Beethoven's famously copious notebooks confirm that he only composed after an indeterminate period of inspiration, followed by a period of experimentation, followed by a period of gestation: in other words, an evolutionary process. While we know in most cases when works were premiered and published, we don't know when exactly he conceived them, or what chain of change preceded their first public performance. We remain in the dark, for example, on what days of which months -- or for that matter in what year -- he concentrated on the Fourth Piano Concerto to the exclusion of all else.

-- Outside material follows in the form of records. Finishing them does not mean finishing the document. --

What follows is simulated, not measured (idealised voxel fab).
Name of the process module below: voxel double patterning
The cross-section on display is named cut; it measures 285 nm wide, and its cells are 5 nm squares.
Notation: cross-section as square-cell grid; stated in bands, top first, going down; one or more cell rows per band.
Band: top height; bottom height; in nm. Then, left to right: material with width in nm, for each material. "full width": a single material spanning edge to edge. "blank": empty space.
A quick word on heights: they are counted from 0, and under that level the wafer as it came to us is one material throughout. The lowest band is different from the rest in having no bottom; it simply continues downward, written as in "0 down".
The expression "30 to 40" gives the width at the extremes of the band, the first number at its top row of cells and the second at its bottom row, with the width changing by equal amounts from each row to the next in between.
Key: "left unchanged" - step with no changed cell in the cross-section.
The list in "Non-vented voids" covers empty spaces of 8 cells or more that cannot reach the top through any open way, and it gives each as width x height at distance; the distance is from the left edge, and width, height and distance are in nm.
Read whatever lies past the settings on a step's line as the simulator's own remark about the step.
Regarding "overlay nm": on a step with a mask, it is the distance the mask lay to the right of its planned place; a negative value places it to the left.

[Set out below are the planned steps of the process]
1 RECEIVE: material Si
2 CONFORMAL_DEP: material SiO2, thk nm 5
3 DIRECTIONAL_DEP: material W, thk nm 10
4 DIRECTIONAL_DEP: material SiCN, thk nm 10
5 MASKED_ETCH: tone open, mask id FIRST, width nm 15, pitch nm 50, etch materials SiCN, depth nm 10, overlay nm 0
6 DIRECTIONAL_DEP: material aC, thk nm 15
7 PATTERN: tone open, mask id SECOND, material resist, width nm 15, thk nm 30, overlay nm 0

Not that we need to know. It suffices to recognize its revolutionary (as well as evolutionary) nature, beginning with the very first chord. No concerto before, by Beethoven or anyone else, began as the G major does, with the solo instrument playing unaccompanied -- not only that but playing both dolce and softly! The miracle, however, is that Beethoven introduces the main theme and rhythm of the entire first movement within five sweet, soft, solo measures ending on a D major (dominant) chord, which the orchestra answers in B major before modulating to the tonic G. There is none of Beethoven's characteristic vehemence, not even at a crescendo to forte with sforzando punctuation in measures 20-22, although he composed the Fourth Concerto and Appassionata Sonata concurrently, all the while the Fifth Symphony was incubating in his other-consciousness.

Fascinatingly, principal themes in the opening movements of the Fourth Concerto and Fifth Symphony share a rhythmic motto: three short notes of equal value followed by a longer fourth note. (In the concerto, all of these are the same note; in the symphony, the last one is a third lower.) Noteworthy, too, was the premiere of both works on the same Vienna program -- that storied four-hour marathon of December 22, 1808, in the unheated Theater an der Wien, which also introduced the Pastoral Symphony and "Chorale" Fantasie with an orchestra that refused to rehearse with the composer present. Apropos of the G major Concerto: while a traditional double-exposition follows its trailblazing start, Beethoven's instrumental textures, tonal weight, subtleties of harmony, and especially the illusion he creates of improvisation were seven-league strides.

The slow movement is even more revolutionary, despite the brevity of only 72 measures and its indebtedness to the middle, Romanza movement of Mozart's D minor Concerto (K. 466), which Beethoven played publicly with outstanding success. However, in his own concerto, the juxtaposition of implacable strings playing both forte and staccato, and the piano's conciliatory legato response with the "soft" pedal down throughout, was unprecedented. Such palpable confrontation was not the norm in concertos. Neither was the orchestra's eventual capitulation, followed without pause by a rondo-finale marked vivace, whose presto coda is as scintillant as any music Beethoven ever wrote.

Even so, solo pianists and their audiences were slower to take up the Fourth than Beethoven's other concertos. But Mendelssohn -- a general who savored caviar -- loved it best, and played it at his last London concert, in 1846: a program that also featured his own music for A Midsummer Night's Dream and the Scottish Symphony.